When Florida landed such top-notch, job-producing companies as Merck in Tampa and SRI International in St. Petersburg, Robert Rohrlack Jr. was at the forefront of the negotiations. Later this month he'll be stepping to the fore in Tampa.
The new president of the Greater Tampa Chamber of Commerce starts April 27. He discussed his new job with the Times, which edited the answers for length and clarity.
How do you see your role at the Chamber of Commerce?
I've got to guide and lead the chamber to be the voice of business in Tampa and Hillsborough County. If businesses are succeeding, they're hiring people and paying taxes. It creates that financial interconnectivity. I'm going to work to create a strategic plan for the chamber so we'll be in the best position possible when the economy improves. There are so many resources available. The University of South Florida, the University of Tampa, the community college system, the sites and businesses already here, the port, the airport. How do you get them pulling together? That's the role the chamber has to play.
How do you identify and improve the area's weakness?
I'm going to reserve answering that question till I jump in with both feet. My first priority is to listen to the members to see what issues need to be worked on. We want to work closely with the government partners to keep things moving forward. We need to set an agenda and stick to it. But the key issue is we're all in this together. Just keep looking for the commonality. There's too much strength in the Tampa/Hillsborough market not to be successful. With this economy, everybody's taking the white board and wiping it clean. There will be some changes I'll want to make.
You've worked for years on statewide business recruitment. How do you adjust to the narrower focus of recruiting for the Tampa area?
There are pluses and minuses at doing economic development at the local and state level. Tampa's is a market I've worked in and seen success in, so there's a natural comfort level to that market. I wasn't looking to leave Enterprise Florida. The opportunity to come back and be the leader of the Chamber of Commerce was certainly attractive. I've got a unique perspective at Enterprise Florida of seeing how all the markets in the state position themselves. I can bring that experience to Tampa — and bring the chamber to levels it hasn't seen before.
What's your take on using incentives for job creation?

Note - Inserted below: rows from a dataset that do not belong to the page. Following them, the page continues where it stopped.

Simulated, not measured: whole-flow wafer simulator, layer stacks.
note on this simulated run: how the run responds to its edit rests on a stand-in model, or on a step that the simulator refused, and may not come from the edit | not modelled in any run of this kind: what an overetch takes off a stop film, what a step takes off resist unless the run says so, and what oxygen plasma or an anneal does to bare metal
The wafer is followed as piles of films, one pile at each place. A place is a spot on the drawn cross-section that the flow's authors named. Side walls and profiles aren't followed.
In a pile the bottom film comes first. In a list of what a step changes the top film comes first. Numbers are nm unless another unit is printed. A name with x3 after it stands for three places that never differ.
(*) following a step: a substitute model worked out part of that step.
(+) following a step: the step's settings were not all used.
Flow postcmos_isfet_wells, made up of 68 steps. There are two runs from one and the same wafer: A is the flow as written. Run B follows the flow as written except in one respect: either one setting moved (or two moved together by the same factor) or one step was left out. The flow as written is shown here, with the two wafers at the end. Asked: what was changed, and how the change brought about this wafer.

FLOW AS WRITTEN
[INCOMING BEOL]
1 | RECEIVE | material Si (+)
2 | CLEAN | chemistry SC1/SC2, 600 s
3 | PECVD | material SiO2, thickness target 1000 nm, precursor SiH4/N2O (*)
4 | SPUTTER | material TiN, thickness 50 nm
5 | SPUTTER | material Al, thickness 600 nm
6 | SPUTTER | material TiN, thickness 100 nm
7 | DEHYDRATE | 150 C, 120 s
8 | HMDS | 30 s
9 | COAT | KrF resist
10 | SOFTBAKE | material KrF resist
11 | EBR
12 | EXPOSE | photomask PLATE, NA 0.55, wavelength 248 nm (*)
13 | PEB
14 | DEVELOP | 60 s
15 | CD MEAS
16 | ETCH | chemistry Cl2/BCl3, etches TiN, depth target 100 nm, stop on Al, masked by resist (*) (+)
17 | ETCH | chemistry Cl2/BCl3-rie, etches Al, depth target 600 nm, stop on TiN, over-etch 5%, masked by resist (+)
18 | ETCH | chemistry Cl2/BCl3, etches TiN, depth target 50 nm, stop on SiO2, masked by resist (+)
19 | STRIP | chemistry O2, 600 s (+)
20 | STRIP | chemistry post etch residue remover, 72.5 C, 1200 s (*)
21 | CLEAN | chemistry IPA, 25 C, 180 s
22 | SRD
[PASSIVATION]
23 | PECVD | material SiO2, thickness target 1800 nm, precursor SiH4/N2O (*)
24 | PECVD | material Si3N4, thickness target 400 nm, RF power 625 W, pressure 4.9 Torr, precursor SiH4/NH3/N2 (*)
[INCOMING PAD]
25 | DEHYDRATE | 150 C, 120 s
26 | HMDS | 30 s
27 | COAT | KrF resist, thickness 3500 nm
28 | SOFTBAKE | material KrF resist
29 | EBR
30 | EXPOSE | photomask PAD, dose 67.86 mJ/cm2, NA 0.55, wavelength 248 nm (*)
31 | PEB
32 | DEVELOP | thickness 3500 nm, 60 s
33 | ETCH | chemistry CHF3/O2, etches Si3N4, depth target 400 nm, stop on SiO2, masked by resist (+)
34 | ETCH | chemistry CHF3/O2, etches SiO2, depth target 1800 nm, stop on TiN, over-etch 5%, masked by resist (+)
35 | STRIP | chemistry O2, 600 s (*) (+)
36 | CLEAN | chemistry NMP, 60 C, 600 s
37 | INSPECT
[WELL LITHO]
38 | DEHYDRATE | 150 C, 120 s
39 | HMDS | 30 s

If the company doesn't feel the labor market fits, all the incentives in the world won't make it fit. But having the right kind of incentives on the books shows that the business community and government support economic growth. If you're shopping for a car and narrow it to two models, the dealer to throw in car mats and cruise control will win. It's showing they want your business.
You've worked many jobs over the past 20 years, including three stints in the Tampa Bay area. Are you restless?
In economic development, to move up you've got to move on. We're like migrant workers in suits. I had a boss who once said, reflecting on a previous job, that I'm the only guy who could fall into a pile of garbage and come out smelling like a rose.